Reasons For A Failing Ar Strategy
The best Accounts Receivables Strategy involves tracking of open receivables before they become delinquent and cause severe cash flow problems. So, if your organization is facing cash flow issues, you know your AR strategy is either falling short or failing. So proper steps need to be taken, however, before you start to solve this issue, you need to understand what and where things are going wrong.

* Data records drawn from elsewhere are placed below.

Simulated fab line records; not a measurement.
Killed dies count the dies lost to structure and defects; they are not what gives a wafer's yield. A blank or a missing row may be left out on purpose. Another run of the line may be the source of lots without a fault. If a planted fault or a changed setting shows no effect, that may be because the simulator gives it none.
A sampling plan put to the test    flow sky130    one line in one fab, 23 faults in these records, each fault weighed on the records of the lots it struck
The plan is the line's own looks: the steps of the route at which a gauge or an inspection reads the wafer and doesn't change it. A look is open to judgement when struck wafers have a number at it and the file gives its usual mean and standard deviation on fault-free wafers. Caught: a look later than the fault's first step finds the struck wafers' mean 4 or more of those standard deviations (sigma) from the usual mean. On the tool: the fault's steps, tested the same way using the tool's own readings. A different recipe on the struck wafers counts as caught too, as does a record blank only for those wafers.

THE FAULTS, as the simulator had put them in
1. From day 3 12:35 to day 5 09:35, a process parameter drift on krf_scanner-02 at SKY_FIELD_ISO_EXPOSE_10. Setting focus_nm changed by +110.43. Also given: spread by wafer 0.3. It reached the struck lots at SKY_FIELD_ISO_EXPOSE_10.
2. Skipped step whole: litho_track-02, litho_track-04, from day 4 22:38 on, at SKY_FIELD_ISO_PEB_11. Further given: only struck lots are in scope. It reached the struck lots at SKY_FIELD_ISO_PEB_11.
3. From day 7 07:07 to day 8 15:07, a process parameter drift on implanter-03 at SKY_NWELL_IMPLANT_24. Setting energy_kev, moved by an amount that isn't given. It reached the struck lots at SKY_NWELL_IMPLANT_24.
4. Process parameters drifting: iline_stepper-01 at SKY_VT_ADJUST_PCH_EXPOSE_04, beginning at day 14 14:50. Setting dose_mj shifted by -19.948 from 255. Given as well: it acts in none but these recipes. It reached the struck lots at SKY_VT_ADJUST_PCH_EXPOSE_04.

Below are some key reasons for a failing AR Strategy:
1. LACK OF STANDARDISED PROCESSES:
Lack of a formal, watertight, and standardised AR Management Plan is a guarantee of ineffectiveness. The effectiveness is further compromised by tedious and mundane manual processes; random follow-ups, addressing ad hoc issues and then desperately trying to connect the various dots to pinpoint the issue. This, instead of pinpointing the issue, actually results in a lack of clarity and a complete defocus from the major objective.
The correct approach is to immediately, and on priority, list down all the major nodes in the process along with all the possible roadblocks. And secondly, put in place a Dispute Management Process. The point is that you need to put a system in place and make all the efforts to ensure that it is implemented and ensure that the policies and procedures are effectively carried out by also putting in place a tracking mechanism that measures milestones and achievements at regular intervals. Doing all this will definitely lead to reduction in time & effort, and of course Cash Flow.
2. LACK OF OWNERSHIP OF THE AR PROCESS:
Ownership points to the importance and the significance of having a Credit Policy in place with a clear mention of the person or persons responsible for every aspect. This also puts in a implementation roadmap of best practices. Further, within the AR Process, there has to be clearly designated roles for different phases/ stages of the AR Process. These clearly designated roles make people accountable for any breach in the SLA, or, even for disputes, or any other slack that might creep into the process. Here too, the starting point should be the identification of the key nodes, followed by assigning accountability for each node so that, through tracking, you can discover and sensitize the laggards and/ or reward the achievers.
3. YOUR STAFF IS UNDERTRAINED IN DOMAIN EXPERTISE:
Many businesses, particularly SMBs, entrust office managers or part-time clerks with the task of collecting debt because they lack a dedicated AR Management Team. And so, it’s crucial that the personnel possess the skills, have the resources, and are trained to make a positive impact during every customer interaction regarding collections. Here the use of technology and AR Automation can really make that required impact. It will help reduce your dependency on manpower by automating many of the sub-processes, such as email reminders, invoice submissions etc. Moreover, it will encourage you to hire better resources as the overall headcount will go down.
4. LACK OF MANPOWER:
The quantity of invoices that your company generates can be overwhelming. This can lead to missed follow-ups, forgotten invoice submissions, and an increasing unresolved dispute count.